The starting point for my investigation, the bedrock axiom, so to speak, is that the so-called Standard Model of contemporary physics is correct and that there are no unknown forces in the Universe that are relevant to the investigation. The four well-known, well-characterized forces are: gravity, electromagnetism, the nuclear strong force, and the nuclear weak force. Only those things that don't break any of the laws of physics of the Standard Model as we know it would be considered. (On the other hand, as far as technology goes, I would not exclude anything that is technologically possible, even if it seemed exceedingly improbable.)

Why? The reason for this is the comprehensiveness and rigour with which mankind has plumbed the secrets of Nature. While the Higgs Boson has not yet been positively identified, it seems likely that it will be soon after the Large Hadron Collider gets back up and running in the Summer of 2009. When that is done, the next new physics we will find will be so far up the energy scale that the results obtainable at that point will be applicable to cosmological phenomena, but not to such mundane matters as piloting spaceships around from star to star in a perfectly average, ordinary galaxy like the Milky Way (on spatial scales of a few light years). Thus the question answered in this way would hold good for the next thousand years or so. Not bad!

Furthermore, it seemed to me that there might be some urgency attached to this question as far as the survival of the human species went. If such voyages were proven not to be possible, then it seemed to me that we would be forced into cleaning up our act at home, and bettering the earth, knowing that this was the only home we would ever have. The sooner we knew that, the better. On the other hand, given the pressures of an exponentially increasing population and rapidly dwindling planetary resources, if such voyages were indeed proven to be possible, then it might be high time to get started in building a ship and perfecting the technology needed to get there in order to maximize our chances of survival as a species.

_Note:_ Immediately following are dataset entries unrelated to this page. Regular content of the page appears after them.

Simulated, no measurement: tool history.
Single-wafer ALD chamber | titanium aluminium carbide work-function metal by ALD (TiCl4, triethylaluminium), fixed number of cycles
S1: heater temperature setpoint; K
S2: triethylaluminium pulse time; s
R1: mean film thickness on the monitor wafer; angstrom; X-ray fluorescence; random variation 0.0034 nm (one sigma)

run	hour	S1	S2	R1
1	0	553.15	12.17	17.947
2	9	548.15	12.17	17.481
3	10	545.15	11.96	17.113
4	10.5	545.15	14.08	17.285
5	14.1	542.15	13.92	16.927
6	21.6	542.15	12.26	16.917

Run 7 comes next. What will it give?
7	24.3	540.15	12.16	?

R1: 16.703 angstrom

But such heady thoughts and ramifications were far from my mind as I returned to Williamstown from my farm in Smyrna one fine fall day and dropped in on my friend, Professor David Park at his office in the Schow Science Center at Williams College to tell him about a story I had read late that summer.

Pierce's Paper

When I told David of Reynold's vision of a far-flung interstellar civilization, we began to discuss whether or not interstellar travel was even possible. David remembered that a fellow named J. R. Pierce, an early radio engineer, had done the calculations and had convinced everybody (or almost everybody) in mainstream science back then that physical travel between star systems was a physical impossibility and that because of that we had to be forever content with sending and receiving messages to or from the inhabitants of other star systems by radio only.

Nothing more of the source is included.